U.S. Poet Laureate Charles Simic’s book Sixty Poems spans twenty years and nine books and sixty poems in which the intelligence behind the poetry reflects on both happiness and unhappiness, beauty and pain, but never abandons the sense of humor that might be the warmest humor in the history of poetry. These poems are presumably Simic’s own favorites, and to read them is to be let in on a process of important self-reflection. Nearly all of these poems try to nose out that unnamable something that compels so many writers to write as a way of being in the world. Reading Sixty Poems will make you grateful for the existence of poet Charles Simic.

 

Sharma, Prageeta.  Infamous Landscapes.  Fence Books, 2007.

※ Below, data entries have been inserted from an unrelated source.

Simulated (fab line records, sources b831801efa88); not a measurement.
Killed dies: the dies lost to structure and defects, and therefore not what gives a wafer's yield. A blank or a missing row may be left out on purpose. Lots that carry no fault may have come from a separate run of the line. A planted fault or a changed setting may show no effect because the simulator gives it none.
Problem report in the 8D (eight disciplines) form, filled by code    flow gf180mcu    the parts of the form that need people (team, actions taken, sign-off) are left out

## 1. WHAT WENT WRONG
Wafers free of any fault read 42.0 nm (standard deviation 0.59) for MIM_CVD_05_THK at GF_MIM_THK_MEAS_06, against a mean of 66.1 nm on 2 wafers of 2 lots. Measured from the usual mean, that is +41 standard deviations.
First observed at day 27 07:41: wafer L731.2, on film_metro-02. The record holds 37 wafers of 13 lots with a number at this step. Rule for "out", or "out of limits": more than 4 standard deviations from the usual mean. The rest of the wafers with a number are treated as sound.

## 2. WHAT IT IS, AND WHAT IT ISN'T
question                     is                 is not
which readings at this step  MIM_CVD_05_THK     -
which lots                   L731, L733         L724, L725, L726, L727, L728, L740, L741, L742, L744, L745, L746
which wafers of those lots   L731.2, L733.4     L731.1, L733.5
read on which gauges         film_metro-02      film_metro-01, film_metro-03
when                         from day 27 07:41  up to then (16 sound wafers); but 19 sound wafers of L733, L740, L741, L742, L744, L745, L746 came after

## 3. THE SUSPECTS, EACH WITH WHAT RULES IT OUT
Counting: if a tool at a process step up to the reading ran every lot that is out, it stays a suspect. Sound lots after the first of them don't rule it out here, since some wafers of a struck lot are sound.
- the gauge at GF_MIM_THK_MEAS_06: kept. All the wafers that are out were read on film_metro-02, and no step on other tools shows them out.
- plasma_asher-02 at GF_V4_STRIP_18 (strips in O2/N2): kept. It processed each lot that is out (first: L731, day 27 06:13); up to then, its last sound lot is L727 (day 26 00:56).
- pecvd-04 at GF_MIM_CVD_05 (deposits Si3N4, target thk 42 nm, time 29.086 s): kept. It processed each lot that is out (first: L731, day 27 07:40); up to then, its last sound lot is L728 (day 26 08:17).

Sharma pushes long lines into long sentences and long sentences into long stanzas in her third book, Infamous Landscapes. Aside from its intriguing form, its content is decidedly ambivalent about the self being something and wanting anything in a world that is similarly ambivalent. Some of Sharma’s trademark word play is present in this book (her poem titled “Worries Ajar” starts “In a tank, a small cistern in the body” and ends on an image of a fishbowl). However, her observations more often take a direct, frank tone than in either of her previous two books: “I wanted what everyone seems/ to want in Brooklyn, New York”; it is no coincidence that Infamous Landscapes starts with a poem called “Candor.” If you liked Bliss to Fill or The Opening Question, this book will certainly broaden your notion of poet Prageeta Sharma.

Four New Books in the Collection

Denise Duhamel, Maureen Seaton, and David Trinidad: Editors.  Saints of Hysteria: A Half-Century of Collaborative American Poetry. Soft Skull Press, 2007.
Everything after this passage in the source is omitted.